Kirsty is a young woman, pregnant with her third child. She and her partner run a small cleaning agency that sends about a dozen people – mostly women – to clean houses like ours. The agency, and our relationship with it, is comparatively new. But such is the demand for cleaners of all kinds, it has grown and prospered despite what are somewhat unorthodox business practices.
Communication about cleaners’ arrivals can happen at the last minute – or not at all. When the cleaner(s) arrive, they may be different from the one(s) who came the last time, knowing nothing about what has been done and how on the previous visit.
Everything has to be negotiated on the spot with the cleaners who arrive. And that happens under time pressure because the cleaning must be done in the allotted time before the cleaner(s) has(have) to be off to the next assignment.
A ‘clean house’ means different things to different people. So, it’s not surprising that communication about the job is a bit haphazard. Ultimately, who can quantify a ‘clean’ kitchen or a ‘clean’ bathroom? Or a ‘clean’ shower room – especially in a hard-water, lime-ridden area like ours?
Mostly I communicate with Kirsty by WhatsApp – not the most reliable medium for doing business. But we usually get there in the end and, with very few exceptions, the cleaners do a good job.
Many are the challenges of a business staffed by young mothers. The majority of the young women who clean are single parents working hard to support their children and, in some cases, other relatives too. If the children are sick, their mother turns up late for work or can’t come at all. They seem glad to have a boss who has her own young children and is sympathetic to the challenges of juggling various sets of needs.
For our part, we enjoy meeting the young women who come. We are grateful for the help we get and very mindful that it is a luxury to have help with cleaning our house - a luxury that our foremothers would have only dreamed of. We have gradually decided perhaps we would rather give work to Kirsty’s group rather than a more predictable, conventional agency.
Our decision was confirmed yesterday morning. Quite unexpectedly, Kirsty turned up at our front door. We were glad to see her and get to know the woman with whom we’ve been doing business but not quite sure why she was there!
Slowly, it emerged that her purpose in coming was to offer us a complimentary shower-cleaning – which, to be honest, we didn’t realise we ‘needed’! But, in her opinion, it seems, we’ve been good clients and getting rid of the lime deposits in our 15-year old shower cubicle is our reward. We were impressed, grateful and, needless to say, determined to keep working with Kirsty!

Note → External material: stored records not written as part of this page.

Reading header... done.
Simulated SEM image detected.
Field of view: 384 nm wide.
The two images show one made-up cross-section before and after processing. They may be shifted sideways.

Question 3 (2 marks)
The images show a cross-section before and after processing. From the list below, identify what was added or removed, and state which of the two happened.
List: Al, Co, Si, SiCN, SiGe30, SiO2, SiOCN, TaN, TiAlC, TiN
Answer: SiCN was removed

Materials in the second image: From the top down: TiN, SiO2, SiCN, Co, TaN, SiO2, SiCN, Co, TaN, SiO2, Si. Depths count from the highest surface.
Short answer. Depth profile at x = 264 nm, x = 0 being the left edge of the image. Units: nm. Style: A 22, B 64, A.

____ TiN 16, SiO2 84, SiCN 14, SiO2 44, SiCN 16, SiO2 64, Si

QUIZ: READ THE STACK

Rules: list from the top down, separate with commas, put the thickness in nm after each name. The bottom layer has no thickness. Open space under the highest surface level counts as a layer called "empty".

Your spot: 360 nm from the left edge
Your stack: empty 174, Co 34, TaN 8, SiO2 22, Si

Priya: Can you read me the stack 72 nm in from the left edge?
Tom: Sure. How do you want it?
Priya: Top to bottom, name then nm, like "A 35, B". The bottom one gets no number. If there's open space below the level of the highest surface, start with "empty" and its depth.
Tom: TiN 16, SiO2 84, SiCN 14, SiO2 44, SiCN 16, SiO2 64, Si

Like so much else of what has been considered’ women’s work’, cleaning is an inexact but vital science. In this week of International Women’s Day, it seems important to recognise such skills and the difference they make to our lives – in families, offices, neighbourhoods, relationships of all kinds. Our health may depend on them being exercised at all, our comfort may depend on them being exercised with the kind of sensitivity and practical wisdom described in a slightly sexist sign I bought in America about fifty years ago.
It says, ‘My(sic) house is clean enough to be healthy and dirty enough to be happy.’